I discussed these challenges with Sensory CEO and founder Todd Mozer, who provided a peek into the future of voice-enabled sensors and devices.

Benefits of voice-enabled interaction

Sensory is a company that has a long history with speech recognition. They started in 1994 as an embedded speech recognition chip company. Their basic strategy remains the same, but Sensory has expanded to put their speech recognition intellectual property into system on chip (SoC) MCUs and DSPs.

“The majority of IoT systems today tend to think of voice recognition being within the cloud, and there are complex speech recognition features that make sense to be there,” Mozer said describing the role of speech in the IoT environment. “But there is tremendous value in on-board speech recognition within sensors and devices. This enables better human interface and enables endpoints to communicate amongst themselves and from device-to-cloud. This meshed speech capability concept enables IoT developers to optimize where the speech features are placed.”

Sensory has developed its TrulyHandsfree voice control technology targeted for IoT devices and sensors. Most of us have interacted with speech recognition with our smartphone, which often begins with a button press. TrulyHandsfree allows for speech recognition without having to hit a button, and enables ultra-low-power, high-accuracy command sets.

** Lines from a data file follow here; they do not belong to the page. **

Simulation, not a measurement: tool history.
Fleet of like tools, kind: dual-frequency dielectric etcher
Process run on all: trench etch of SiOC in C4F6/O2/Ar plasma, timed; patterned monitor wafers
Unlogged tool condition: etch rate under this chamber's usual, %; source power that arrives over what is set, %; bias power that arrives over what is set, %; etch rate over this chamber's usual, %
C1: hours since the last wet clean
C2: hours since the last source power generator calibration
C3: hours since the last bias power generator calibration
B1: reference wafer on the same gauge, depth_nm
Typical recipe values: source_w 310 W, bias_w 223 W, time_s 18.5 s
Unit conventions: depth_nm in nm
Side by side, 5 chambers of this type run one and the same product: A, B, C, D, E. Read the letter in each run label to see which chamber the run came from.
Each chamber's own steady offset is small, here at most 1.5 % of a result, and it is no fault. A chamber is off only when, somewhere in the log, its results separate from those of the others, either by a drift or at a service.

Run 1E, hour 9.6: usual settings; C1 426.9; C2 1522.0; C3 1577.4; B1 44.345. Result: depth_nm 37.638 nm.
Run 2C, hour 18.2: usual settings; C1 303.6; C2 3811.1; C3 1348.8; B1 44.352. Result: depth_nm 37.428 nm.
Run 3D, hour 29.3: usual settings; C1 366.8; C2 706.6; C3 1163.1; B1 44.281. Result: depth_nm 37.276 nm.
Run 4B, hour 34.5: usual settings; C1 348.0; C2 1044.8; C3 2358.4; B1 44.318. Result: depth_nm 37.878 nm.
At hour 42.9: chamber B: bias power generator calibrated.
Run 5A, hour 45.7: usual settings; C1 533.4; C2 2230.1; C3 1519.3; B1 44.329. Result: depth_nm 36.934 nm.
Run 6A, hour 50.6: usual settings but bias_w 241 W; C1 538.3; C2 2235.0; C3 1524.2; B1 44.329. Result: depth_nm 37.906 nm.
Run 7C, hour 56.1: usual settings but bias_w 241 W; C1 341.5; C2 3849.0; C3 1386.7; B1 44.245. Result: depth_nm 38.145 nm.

Embedding speech recognition is an art

In summer 2015, Sensory announced TrulyNatural – a deep neural net speech recognition technology that combines neural networks with deep learning, resulting in acoustic modeling that is small enough to fit into an embedded system without sacrificing state-of-the-art accuracy. Goals of the system include allowing users to speak to devices naturally, that the speech recognition works even when not connected to the Internet, and that there’s no risk of conversations being recorded in a distant cloud.

“We aren’t trying to do everything the cloud can do with TrulyNatural, but something specific without sacrificing accuracy,” said Mozer. “For example, something like a coffee machine has a specific language domain. The TrulyNatural system scales down to create a natural language interface for making coffee.”

Elaborating on the paradigm in which technology uses speech hooks to wake systems from very low power modes before they can be communicated with via natural speech, Todd used the example of, “Hey coffee machine – I want a cappuccino,” to illustrate how there was no need to use silent breaks or specific wake-up phrases. “The real trick is for the device to be responsive when you’re talking to it and not interrupt if you aren’t.” he said.

“Truly hands free” development platforms

Of course, the key question for embedded developers is how to get started. Samsung ARTIK is a collection of open platforms that provide Bluetooth, Wi-Fi, Thread, and ZigBee connectivity to IoT application developers, and Sensory recently ported its TrulyHandsfree software to an ARTIK board for a home automation demo at CES in Las Vegas.

“A number of people came away impressed with the demo”, Todd said. “A crowded room, lots of music and background noise. There was no Internet connection. But when people told the board to turn the lights on or change the temperature, it just worked”

Sensory also offers hardware-based solutions for “always on” speech that can be implemented in an SoC device – about 10 thousand gates that, when running with a microphone, consume as little of 100 microamps (µA) of power. When the system is in quiet mode, it consumes less current than standard battery leakage.

Wearable and home automation are two areas that spring to mind where touchscreen-based user interaction severely limits usefulness. The ability to embed speech recognition in these devices extends use cases and greatly enhances usability for a wide range of embedded devices connecting to IoT systems.